Photo: Rashmi Maity

This September 11, Let’s Forget

Twenty years ago, a group of terrorists bankrolled by a former CIA asset inflicted a massive collective trauma on the United States and provoked it into a war that lasted officially until about two weeks ago. In fighting this war, the United States left thousands upon thousands more injured and dead in its wake – on any and all sides of the equation – than who perished in the World Trade Center collapse or Pentagon attack by several magnitudes.
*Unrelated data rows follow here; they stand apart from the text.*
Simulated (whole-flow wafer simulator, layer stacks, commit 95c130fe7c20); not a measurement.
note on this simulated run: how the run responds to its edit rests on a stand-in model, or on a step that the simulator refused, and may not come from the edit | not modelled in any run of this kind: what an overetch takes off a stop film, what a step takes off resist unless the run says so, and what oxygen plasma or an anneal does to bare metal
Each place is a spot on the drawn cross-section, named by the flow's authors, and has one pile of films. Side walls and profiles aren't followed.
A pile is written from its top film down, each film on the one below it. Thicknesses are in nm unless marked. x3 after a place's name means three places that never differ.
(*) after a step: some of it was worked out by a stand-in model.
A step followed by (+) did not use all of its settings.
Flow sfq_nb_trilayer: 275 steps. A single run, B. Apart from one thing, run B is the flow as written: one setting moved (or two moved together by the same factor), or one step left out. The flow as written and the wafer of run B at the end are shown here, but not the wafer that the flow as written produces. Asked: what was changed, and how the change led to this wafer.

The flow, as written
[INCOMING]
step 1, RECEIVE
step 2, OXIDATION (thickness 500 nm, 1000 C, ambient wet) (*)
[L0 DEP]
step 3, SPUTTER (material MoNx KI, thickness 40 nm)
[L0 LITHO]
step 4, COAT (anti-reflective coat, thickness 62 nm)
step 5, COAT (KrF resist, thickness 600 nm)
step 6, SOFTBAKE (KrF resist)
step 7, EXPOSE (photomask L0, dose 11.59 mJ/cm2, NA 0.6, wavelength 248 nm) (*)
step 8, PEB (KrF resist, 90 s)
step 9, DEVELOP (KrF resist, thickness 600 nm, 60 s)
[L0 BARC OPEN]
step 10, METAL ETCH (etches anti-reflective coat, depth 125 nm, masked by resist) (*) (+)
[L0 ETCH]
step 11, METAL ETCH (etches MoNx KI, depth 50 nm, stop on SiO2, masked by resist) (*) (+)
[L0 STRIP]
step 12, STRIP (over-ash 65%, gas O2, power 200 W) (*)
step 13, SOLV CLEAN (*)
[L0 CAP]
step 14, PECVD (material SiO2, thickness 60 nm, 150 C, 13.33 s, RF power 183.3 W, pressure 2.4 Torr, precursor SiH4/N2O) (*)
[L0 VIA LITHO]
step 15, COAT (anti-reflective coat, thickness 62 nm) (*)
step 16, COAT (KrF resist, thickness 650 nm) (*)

According to the Watson Institute for International and Public Affairs, 38 million people in Afghanistan, Pakistan, Iraq, Libya, Syria, Yemen, Somalia, and the Philippines have been displaced since 2001; to this day, 13 million people are still unable to return to their former homes. Over 900,000 people are dead, a third of whom were civilians completely unconnected from the conflict.

Since the war began, the United States has increased its penchant for authoritarianism at home and abroad, to the point where it invited an overt fascist to hang out in the halls of power for four years (a change of pace in that all the previous fascists were merely covert about it) and let fascism openly organize in the streets. Religious fundamentalism is on the rise, the culture war is louder than ever, and marginalized people are actively in danger from everyone from the police to ICE to the fucking Proud Boys. We are a belligerent, dangerous nation in nearly every respect, lower in international standing even than we were in 2001.

So on this 20th anniversary of September 11, where we would typically reaffirm our commitment to all this bullshit nonsense in “honor” of the senseless deaths of 2,977 people, instead let’s honor their memory another way.

Let’s forget.

Let’s let the wound finally close, let the nerve go unexposed for the first time in two decades. We should refocus the resources we spent on an endless war towards both supporting and caring for veterans for as long as they need it and providing a safe haven for the refugees we created – including the newest batch of scared Afghan citizens whose “freedom” was predicated on the stability of a house of cards in a windstorm we set up.

Abolish not just Immigration and Customs Enforcement but the entire Department of Homeland Security. Roll back TSA restrictions that unfairly and disproportionately target people with “middle eastern”-sounding names for shit like “random” checks and detainment. Eliminate the random and sweeping no-fly lists and travel bans. Get rid of the lie that doing any of this in the first place made “us” any safer at all. Free the Gitmo detainees.

In Oklahoma City, we have a memorial set up for the 168 people who died in the Murrah building bombing perpetrated by Timothy McVeigh in 1995. Every year, we run a marathon and observe a moment of silence for the dead. Visitors and residents can wander through a museum solidifying the rubble.

It is healthy to grieve. It is healthy to memorialize. It is not healthy to keep reaffirming the bloodthirst for revenge that has driven the US for so long that adults celebrating their first legal drink of alcohol on Saturday were barely one year old when the attack happened.

Forget, let go, move on. For the world’s sake, and your own.